Globalization, Social Progress, and the Need for Visionary Thinking and Action
By Eric Stetson — March 2009
(Note: This is an excerpt from an article originally published in 2009.)
When we contemplate the world of our dreams — a world of universal peace, prosperity, and respect for the rights of individuals, communities, and the planet on which we live — our uplifting thoughts are often beset by the sinking feeling that it is only a dream, that such a world could never become a reality. Countless people in numerous cultures and traditions have dreamed the dream of a future world of peace and plenty, equality, freedom and justice for all. They have expressed this dream in moving visions and prophecies that ring down through the ages. Yet in all that time, such a heaven-inspired world dreamed by the most visionary of human beings has never been manifested in our waking life on earth. Shall it remain ever a dream? Or to put it differently, shall we remain asleep in our dreams mixed with nightmares, or shall humanity awaken and finally build the world we long for and deserve to experience as mature beings of intellect and spiritual consciousness?
Though utopia is an impossible goal, humans are intrinsically called to improvement of self and society. And improve we have! In only a few thousand years, the human race has progressed in so many ways and to such a degree that a person from our distant past would hardly recognize the world we live in. Many societies today provide women with equal rights, accept people of different races and cultures in their midst as equals, eschew needless warfare, forego torture and brutal punishments for the deviant, educate their children to a high standard of learning and knowledge, and produce technological innovations that have improved the general standard of living to levels practically unimaginable in ancient times. Much of this positive change has come in the past few hundred years — a mere blink of an eye in the history of our species.

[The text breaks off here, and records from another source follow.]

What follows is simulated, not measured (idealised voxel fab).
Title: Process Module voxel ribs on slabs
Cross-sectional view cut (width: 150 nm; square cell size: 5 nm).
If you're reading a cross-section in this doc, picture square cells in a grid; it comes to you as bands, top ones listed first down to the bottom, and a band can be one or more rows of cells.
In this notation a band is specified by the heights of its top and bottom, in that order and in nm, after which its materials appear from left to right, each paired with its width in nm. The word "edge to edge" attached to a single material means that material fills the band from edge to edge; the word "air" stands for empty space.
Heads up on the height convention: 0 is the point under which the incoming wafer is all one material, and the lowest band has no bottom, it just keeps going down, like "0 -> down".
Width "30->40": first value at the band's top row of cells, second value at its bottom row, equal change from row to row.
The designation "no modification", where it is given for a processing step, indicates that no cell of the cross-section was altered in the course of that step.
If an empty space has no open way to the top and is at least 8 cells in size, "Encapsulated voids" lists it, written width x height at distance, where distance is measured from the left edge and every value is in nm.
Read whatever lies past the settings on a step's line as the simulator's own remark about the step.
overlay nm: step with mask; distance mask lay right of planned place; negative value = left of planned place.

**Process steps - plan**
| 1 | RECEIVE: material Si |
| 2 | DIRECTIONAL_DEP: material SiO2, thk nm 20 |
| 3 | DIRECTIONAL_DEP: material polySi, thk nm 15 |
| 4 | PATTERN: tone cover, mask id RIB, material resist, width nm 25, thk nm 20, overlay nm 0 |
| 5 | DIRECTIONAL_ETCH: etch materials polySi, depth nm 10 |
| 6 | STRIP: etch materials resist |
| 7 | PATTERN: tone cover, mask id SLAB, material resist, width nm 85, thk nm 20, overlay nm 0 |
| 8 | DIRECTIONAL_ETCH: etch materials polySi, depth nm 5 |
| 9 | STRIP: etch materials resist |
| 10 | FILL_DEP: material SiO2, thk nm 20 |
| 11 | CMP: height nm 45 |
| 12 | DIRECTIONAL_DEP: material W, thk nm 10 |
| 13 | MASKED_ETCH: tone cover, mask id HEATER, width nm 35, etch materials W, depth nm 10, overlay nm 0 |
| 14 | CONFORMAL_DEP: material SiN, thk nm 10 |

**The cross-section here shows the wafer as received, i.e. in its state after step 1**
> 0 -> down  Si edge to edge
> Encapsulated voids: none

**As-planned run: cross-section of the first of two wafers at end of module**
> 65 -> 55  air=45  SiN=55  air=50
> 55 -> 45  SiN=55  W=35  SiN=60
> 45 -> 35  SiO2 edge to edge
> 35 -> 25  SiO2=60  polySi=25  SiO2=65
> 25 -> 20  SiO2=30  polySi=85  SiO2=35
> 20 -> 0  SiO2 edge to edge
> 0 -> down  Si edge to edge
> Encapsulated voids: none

Only the most visionary of human beings a few centuries ago would have predicted that a large percentage of the world’s population would now be living in the conditions enjoyed in early 21st century developed nations. However, lest pride in our recent accomplishments blunt our awareness of what remains to be done, let us recognize that we still have a long way to go toward the ultimate vision of a time when swords will be beaten into plowshares and justice will roll down like waters and righteousness like an ever-flowing stream. Much of the world is still living in darkness, hardly changed since times of old; and even in the more progressive societies, major evolution of civilization still needs to occur to remedy the lingering scourges of greed, prejudice, hatred and violence we have inherited and passed down like generational curses since the first humans walked this earth. In some ways, modern civilization may actually have worsened some human vices or made it easier for them to be indulged in profoundly imbalanced ways.
Nevertheless, the point is that we can make the world a better place — we already have — and not just in minor details but in great, bold, majestic and sweeping progressions of societal development. Oftentimes these great changes came quickly, within one or two generations. The rise of democracy and religious freedom, the abolition of slavery, and the movement for women’s rights in progressive countries are noteworthy examples. The people who fought for these ideals, these seemingly impossible dreams of their time, are our recent ancestors. They dreamed big, and they worked hard to make some of their greatest dreams come true.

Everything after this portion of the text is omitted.